Warning: spoiler alert.
The weather this fall took a sudden turn in mid-October, leaving the brave Contemporaries attendees of our visit to The Haunted Basement at The Soap Factory rubbing their hands together from the cold, as well as nervous anticipation. We entered through the back of the building, where the music of a catchy, yet rather disturbing screaming baby sample was overlaid on blaring dubstep beats. For anyone not familiar with the reputation of The Haunted Basement, it was the first indication that this was no ordinary haunted house. The Soap Factory is known for this fact. The Haunted Basement now in its seventh year of production and sold out for the season, but Contemporaries members got exclusive access for the night. Every year is completely different, exploring a different concept through a major artistic installation and a cast of actors that aims to be the most exclusive Halloween experience of the year.

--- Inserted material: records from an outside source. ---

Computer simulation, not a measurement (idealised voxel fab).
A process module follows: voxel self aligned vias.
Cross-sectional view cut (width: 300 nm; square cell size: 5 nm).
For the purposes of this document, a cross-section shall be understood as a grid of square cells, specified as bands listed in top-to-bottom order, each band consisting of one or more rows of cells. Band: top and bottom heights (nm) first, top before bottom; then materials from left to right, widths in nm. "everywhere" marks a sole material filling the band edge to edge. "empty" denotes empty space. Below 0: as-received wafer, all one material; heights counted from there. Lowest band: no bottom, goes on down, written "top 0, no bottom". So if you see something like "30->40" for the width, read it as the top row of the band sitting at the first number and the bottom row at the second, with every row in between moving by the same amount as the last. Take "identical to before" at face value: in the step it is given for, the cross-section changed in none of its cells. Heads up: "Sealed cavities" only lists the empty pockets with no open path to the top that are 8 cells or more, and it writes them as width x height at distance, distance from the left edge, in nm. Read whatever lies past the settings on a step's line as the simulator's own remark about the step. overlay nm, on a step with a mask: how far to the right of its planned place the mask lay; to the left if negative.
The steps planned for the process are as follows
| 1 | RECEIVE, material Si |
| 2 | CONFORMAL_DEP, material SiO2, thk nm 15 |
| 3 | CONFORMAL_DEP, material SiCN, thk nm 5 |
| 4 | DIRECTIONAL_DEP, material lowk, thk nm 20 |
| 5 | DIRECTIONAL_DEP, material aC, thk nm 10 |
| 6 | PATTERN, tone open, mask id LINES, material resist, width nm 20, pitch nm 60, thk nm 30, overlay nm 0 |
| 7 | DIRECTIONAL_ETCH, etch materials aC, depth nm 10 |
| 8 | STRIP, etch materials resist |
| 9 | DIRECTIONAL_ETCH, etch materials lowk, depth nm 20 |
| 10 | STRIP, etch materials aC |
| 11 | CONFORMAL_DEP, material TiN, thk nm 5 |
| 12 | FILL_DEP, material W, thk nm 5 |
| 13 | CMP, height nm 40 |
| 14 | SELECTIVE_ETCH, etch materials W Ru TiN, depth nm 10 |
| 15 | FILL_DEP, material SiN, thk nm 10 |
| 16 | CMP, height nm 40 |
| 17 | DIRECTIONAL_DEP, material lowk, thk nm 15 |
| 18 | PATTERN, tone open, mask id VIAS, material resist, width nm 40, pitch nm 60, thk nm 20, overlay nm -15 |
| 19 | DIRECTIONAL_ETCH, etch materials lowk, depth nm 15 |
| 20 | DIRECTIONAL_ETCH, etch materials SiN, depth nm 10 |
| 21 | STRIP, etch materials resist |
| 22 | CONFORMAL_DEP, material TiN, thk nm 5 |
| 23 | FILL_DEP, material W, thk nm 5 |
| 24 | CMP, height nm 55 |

After a portion of the group went through the basement, second-year director Noah Bremer spoke about some of the elements specific to this year’s work.
The information page on The Soap Factory’s website lists that one may encounter insects, crawling, and sexual situations, which it seems many of the participants experienced. Expanding on those leads, Bremer highlighted the concept of mixing the human with the non-human, both through dehumanization and hybridization. I couldn’t help but think of Kafka when Bremer mentioned the incorporation of insects, and still wonder if it was meant to be a philosophical inclusion or just a correlation. In any case, he seemed strongly interested in pushing the boundaries of what a “haunted house” can be, even if that puts the definition of The Haunted Basement in question.
Recently, I sat down with current development and membership intern Kate Heller to discuss our shared experience from that night, as well as the current biennial exhibition “,,,” on show at The Soap Factory.
KS: So, Kate, you went through the Haunted Basement and I did not. What was that experience like? I hear you had to don suits at the start.
KH: Well, the suits were needed to protect our clothing, but it really made the experience more intense. We had to wear these helmets, like the ones used for paintballing. The helmets inhibited my peripheral vision, which made me more nervous and uncomfortable. The limiting quality of the helmet on top of the fact that I couldn’t see in the dark really heightened the experience.
KS: But you didn’t come out with that on…?
KH: No, this bug prostitute woman took the helmet off in a creepy seductive way and the next thing I knew, I was shoved into a dressing room and the grim reaper was telling me to take off my clothes! I assumed he meant the suit, which I did and handed to another bug prostitute woman. I was surprised how scared I got because I was suddenly alone. In the beginning I was with Kate Tucker and The Haunted Basement felt more funny than anything else. But by the time I got to this part of the basement I was pretty terrified!
KS: You also didn’t come out with Kate Tucker, who I remember you going in with. What happened there?
KH: Once we were shoved into those dressing rooms, I never saw her again.
KS: So for you, how does this experience differ from other Halloween haunted house experiences?
KH: This experience was more focused on the whole performance. There was a distinct theme with talented actors. The installation itself was very artfully done. They didn’t use expensive special effects. Instead there were the different ideas of the makers at use. They used very atypical materials like pizza boxes and pantihose.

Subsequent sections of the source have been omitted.